This arxiv paper generalizes the Feynman checkerboard path integral for Dirac-equation in higher dimensions in a very elegant way.

According to this paper, the amplitude for an electron to travel from one point to another can be obtained in the following way:

Consider $x$, $y$ and $z$ axis as our frame of reference with the electron initially at origin $O$ at time $t=0$. Then, the amplitude for the electron to reach a point P(X,Y,Z,T) will be given by following rule:

1. The electron can only move along $x$, $y$ **'or'** $z$ axis *at a time*. This means that we are considering motion only along an imaginary lattice in space.

2. After every infinitesimally small time $\delta {t}$, the electron is allowed to change its direction of motion if it wants to.

3. Since the electron is limited to move only along the lattice, and still maintain the speed of light in non-discrete way in 3 space, it is allowed to move at a constant speed $\sqrt {3}c$ (or so I guess). Here $c$ is the speed of light.

4. To find the amplitude for the electron to move from $O$ to $P$, we need to consider all possible paths connecting these points. Moving back in time for the electron is not allowed, because it is in free space, I guess.

5. Each path will be weighted according to the rule given below and the final amplitude will be sum of all these 'weights'.

Now, the rule is: Whenever the electron changes direction in this space-time grid, its amplitude must be multiplied by one of the 3 quaternion numbers. If it changes direction and starts moving towards $x$ axis, multiply the amplitude by $i$. If it starts moving towards the $y$ (or $z$) axis the next time, multiply a $j$ (or $k$, respectively) to the amplitude.

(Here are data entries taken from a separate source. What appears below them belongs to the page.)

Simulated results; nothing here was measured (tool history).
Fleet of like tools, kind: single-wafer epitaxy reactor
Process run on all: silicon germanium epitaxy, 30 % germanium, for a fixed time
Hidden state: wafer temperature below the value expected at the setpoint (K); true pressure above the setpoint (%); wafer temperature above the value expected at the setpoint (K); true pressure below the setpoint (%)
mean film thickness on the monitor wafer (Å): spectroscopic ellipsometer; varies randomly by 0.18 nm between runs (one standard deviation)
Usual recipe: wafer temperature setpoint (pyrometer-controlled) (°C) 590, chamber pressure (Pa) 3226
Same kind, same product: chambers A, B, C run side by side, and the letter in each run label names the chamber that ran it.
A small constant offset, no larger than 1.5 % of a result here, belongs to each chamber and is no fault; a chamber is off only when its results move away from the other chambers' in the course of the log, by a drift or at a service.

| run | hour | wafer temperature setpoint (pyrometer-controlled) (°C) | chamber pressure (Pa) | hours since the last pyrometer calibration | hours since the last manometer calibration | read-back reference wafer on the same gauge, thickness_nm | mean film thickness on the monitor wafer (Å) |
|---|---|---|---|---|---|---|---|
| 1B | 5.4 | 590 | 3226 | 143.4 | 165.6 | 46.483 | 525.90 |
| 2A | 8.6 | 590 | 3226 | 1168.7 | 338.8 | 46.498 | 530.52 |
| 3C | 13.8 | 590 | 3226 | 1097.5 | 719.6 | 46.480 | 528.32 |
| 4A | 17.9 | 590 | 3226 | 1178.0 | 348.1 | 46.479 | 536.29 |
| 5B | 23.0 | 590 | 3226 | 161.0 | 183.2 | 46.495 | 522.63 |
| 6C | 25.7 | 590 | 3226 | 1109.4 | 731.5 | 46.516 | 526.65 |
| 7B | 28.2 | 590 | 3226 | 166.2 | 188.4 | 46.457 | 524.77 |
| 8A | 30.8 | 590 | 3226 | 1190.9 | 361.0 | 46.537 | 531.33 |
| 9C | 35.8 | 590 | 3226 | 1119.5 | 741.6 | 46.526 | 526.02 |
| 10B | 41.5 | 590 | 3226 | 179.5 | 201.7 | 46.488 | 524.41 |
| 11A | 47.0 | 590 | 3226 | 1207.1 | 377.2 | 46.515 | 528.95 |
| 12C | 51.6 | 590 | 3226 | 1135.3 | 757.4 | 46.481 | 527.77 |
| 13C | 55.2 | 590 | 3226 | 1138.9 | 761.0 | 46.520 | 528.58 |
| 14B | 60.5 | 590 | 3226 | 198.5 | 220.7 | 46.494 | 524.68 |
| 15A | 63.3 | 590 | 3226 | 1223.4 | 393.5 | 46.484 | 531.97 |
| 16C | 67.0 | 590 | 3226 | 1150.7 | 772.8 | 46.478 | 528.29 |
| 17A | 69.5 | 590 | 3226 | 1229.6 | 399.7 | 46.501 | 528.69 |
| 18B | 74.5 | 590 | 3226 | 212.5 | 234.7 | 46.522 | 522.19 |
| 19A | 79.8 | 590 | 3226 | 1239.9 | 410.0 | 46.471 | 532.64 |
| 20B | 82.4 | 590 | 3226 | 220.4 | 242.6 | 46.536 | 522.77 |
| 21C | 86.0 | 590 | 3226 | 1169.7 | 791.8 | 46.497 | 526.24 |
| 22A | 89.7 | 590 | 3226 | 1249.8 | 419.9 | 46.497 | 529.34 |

So, my question is: What happens when there is electromagnetic field present? Can you give an analogous expression for the Dirac path integral in electromagnetic field, in the spirit of the above treatment? Do you know of some paper or textbook where a solution exists?

**You may skip the text that follows as it is not directly relevant:**

In order to evaluate the amplitude of the electron using the above method, we will need to solve the rest of the problem using complicated math. But with this method, at least this 'physical' idea related to the Dirac equation has been reduced to a 'mathematical' one.

But above all, if one can find an elegant path integral for Dirac equation *in the presence of electromagnetic field*, then this can complete the treatment of Quantum electrodynamics that is given in Feynman and Hibb's book (Quantum mechanics and path integral). They did an amazing job of explaining QED using just path integral and calculus in the book, but they used Schrodinger's equation in the treatment (!) instead of Dirac's, simply because there was no known simple path integral form for Dirac equation in 3+1 dimensions.

So, if one can find a simple path integral form of Dirac equation in the presence of EM field, then it will be of great educational value as an introduction to QED.